The new rule states that people in salaried positions must be paid a minimum weekly wage of $913 per week ($47,476 per year) in order to be exempt from any overtime pay.

For those who are not aware of this upcoming rule see the US Department of Labor fact sheet below.

The Final Rule

* Key Provisions of the Final Rule *

The Final Rule focuses primarily on updating the salary and compensation levels needed for EAP workers to be exempt. Specifically, the Final Rule:

Sets the standard salary level at the 40th percentile of earnings of full-time salaried workers in the lowest-wage Census Region, currently the South, which is $913 per week or $47,476 annually for a full-year worker;

Sets the total annual compensation requirement for highly compensated employees (HCE) subject to a minimal duties test to the annual equivalent of the 90th percentile of full-time salaried workers nationally, which is $134,004; and

Establishes a mechanism for automatically updating the salary and compensation levels every three years to maintain the levels at the above percentiles and to ensure that they continue to provide useful and effective tests for exemption.

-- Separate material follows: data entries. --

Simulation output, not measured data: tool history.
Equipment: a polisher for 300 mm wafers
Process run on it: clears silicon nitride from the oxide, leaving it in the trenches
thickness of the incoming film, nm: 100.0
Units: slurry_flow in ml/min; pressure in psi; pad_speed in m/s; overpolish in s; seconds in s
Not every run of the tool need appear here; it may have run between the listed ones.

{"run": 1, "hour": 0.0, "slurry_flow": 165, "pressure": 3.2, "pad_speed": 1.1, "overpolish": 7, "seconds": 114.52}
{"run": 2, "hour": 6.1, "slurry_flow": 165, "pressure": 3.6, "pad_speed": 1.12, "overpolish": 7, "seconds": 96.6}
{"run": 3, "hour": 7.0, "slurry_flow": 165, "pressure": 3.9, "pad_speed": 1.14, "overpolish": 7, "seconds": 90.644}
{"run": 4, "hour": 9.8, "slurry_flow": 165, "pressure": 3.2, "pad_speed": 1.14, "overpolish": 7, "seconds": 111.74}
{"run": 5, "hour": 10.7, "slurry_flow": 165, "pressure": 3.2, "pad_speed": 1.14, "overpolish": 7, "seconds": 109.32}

Additionally, the Final Rule amends the salary basis test to allow employers to use nondiscretionary bonuses and incentive payments (including commissions) to satisfy up to 10 percent of the new standard salary level. The Final Rule makes no changes to the duties tests.

Effective Date

The effective date of the Final Rule is December 1, 2016. The initial increases to the standard salary level (from $455 to $913 per week) and HCE total annual compensation requirement (from $100,000 to $134,004 per year) will be effective on that date. Future automatic updates to those thresholds will occur every three years, beginning on January 1, 2020. (Link to the full version of the Dept. of Labor Overtime Fact Sheet)

Local Impact

Daryl Schliem - CEO Bozeman Chamber of Commerce

Daryl Schliem, CEO of the Bozeman Chamber of Commerce joined Tom Egelhoff on the Morning Show Monday (Nov. 14th) and voiced his concerns about how this new ruling will affect local retail stores during the holidays.

Schliem pointed out that many local retail store managers work long hours during the holidays and this could affect the hours they maybe able to work.

He also spoke of the various tournaments that are coming to Bozeman that will put further pressure on both hotels and restaurant staffing.

Some Final Thoughts

Currently 4.2 million salaried workers are exempt from overtime pay.

In my opinion this is another ploy by our federal government to increase their tax coffers.

How can we force employers to pay employees more so we can tax their income more and make it sound like we’re doing them a favor?

So will you be out of work on December 1? You might want to ask your employer what their thoughts are about the final rule.